Center acquired from Rangers eager to 'embrace the challenge' in Ottawa

by Chris Stevenson / Correspondent

OTTAWA -- When Derick Brassard visited Canadian Tire Centre as a young fan and then as a member of the Columbus Blue Jackets and New York Rangers, he thought about what it would be like to play for the Ottawa Senators, his hometown team.

The native of Gatineau, Quebec, across the Ottawa River from Canada's capital, is on the cusp of finding out.

Brassard, 29, was acquired by the Senators from the Rangers in a trade for center Mika Zibanejad on July 18, along with an exchange of draft picks (Ottawa received New York's seventh-round pick in the 2018 NHL Draft and the Rangers received the Senators' second-round pick in 2018).
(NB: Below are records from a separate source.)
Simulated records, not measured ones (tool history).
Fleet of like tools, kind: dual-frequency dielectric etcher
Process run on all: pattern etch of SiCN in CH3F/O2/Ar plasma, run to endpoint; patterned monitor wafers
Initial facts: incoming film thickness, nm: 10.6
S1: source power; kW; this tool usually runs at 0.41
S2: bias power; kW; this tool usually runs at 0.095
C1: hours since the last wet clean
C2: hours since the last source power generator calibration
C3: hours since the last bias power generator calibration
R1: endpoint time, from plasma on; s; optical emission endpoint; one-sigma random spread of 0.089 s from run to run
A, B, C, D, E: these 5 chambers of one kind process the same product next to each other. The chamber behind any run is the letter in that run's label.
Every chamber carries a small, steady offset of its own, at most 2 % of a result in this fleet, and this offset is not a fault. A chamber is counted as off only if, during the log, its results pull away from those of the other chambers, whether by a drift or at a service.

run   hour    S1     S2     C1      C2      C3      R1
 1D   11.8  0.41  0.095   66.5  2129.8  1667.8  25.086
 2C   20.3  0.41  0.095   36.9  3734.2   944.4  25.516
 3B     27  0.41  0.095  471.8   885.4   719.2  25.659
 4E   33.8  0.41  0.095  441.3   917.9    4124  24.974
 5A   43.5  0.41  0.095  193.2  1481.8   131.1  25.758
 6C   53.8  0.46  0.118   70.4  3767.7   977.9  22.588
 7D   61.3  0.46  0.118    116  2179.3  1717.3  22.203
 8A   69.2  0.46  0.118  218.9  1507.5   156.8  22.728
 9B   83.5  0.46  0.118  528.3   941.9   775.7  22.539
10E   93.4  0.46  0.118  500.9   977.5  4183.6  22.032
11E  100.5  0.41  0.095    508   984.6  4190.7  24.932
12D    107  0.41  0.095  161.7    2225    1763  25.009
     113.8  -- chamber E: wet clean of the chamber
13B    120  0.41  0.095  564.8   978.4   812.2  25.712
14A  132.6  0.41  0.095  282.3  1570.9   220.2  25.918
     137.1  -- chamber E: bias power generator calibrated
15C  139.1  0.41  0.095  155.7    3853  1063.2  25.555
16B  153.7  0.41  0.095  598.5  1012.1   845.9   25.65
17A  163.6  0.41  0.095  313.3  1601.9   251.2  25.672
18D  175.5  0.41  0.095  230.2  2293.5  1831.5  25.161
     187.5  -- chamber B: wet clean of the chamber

"I love that idea," Brassard said of playing at home. "It's something I was thinking a lot when coming here and playing against the Sens (earlier in his career). I was coming with my dad to some games when I was younger. It feels really special to be here, honestly. It's hard to describe.

"I just feel lucky playing at home in front of my friends and family."

Brassard brings a few needed qualities to the Senators, who've missed the Stanley Cup Playoffs two of the past three seasons. He is a veteran forward on a young team (only Chris Kelly, Chris Neil and Clarke MacArthur are older up front). He is coming off a 27-goal season with the Rangers (Mike Hoffman led the Senators with 29 goals in 2015-16; Zack Smith was next with 25).

He has experience in big situations, having played 59 Stanley Cup Playoff games over the past four seasons, including a trip to the Cup Final in 2014.

He is a left-handed shot; new Senators coach Guy Boucher said that will give the staff more options on the power play because Ottawa didn't have a left-shooting center last season, when its power play finished 26th in the NHL.

Video: Derick Brassard on being an Ottawa Senator

"It's for sure going to be a big challenge for me, but I want some pressure," Brassard said. "That's what I play with, with some emotion and passion. There is nothing better than playing in a Canadian city, in my hometown. I'm just going to try and embrace the challenge and just go with it."

He said his time with the Rangers has prepared him for the challenges of being a leader with the Senators.

"Going to New York and having a lot of pressure, playing in some big games and going far in the playoffs, I think I'm there in my career," Brassard said. "I'm more mature. I just turned 29. I'm not a young guy anymore. I want to take a lot of responsibility on this team."

Brassard is expected to begin training camp on a line with MacArthur and Bobby Ryan. As a right wing, Ryan could benefit from having a left-shooting center who can move the puck to the right side on his forehand.

Since the trade, Ryan said he has been watching video of Brassard "to see where he prefers the puck, where he prefers to make plays."

Brassard said Ryan's play is similar to that of Rick Nash, Brassard's teammate with the Blue Jackets and Rangers.

"He reminds me of Rick Nash a lot," Brassard said. "I played with Rick for seven years. A tall guy with good hands. [Ryan] knows where to go in the offensive zone and I'm going to try to get some good chemistry with him and Clarke. I know he's been working hard here and I'm going to try and make it work together."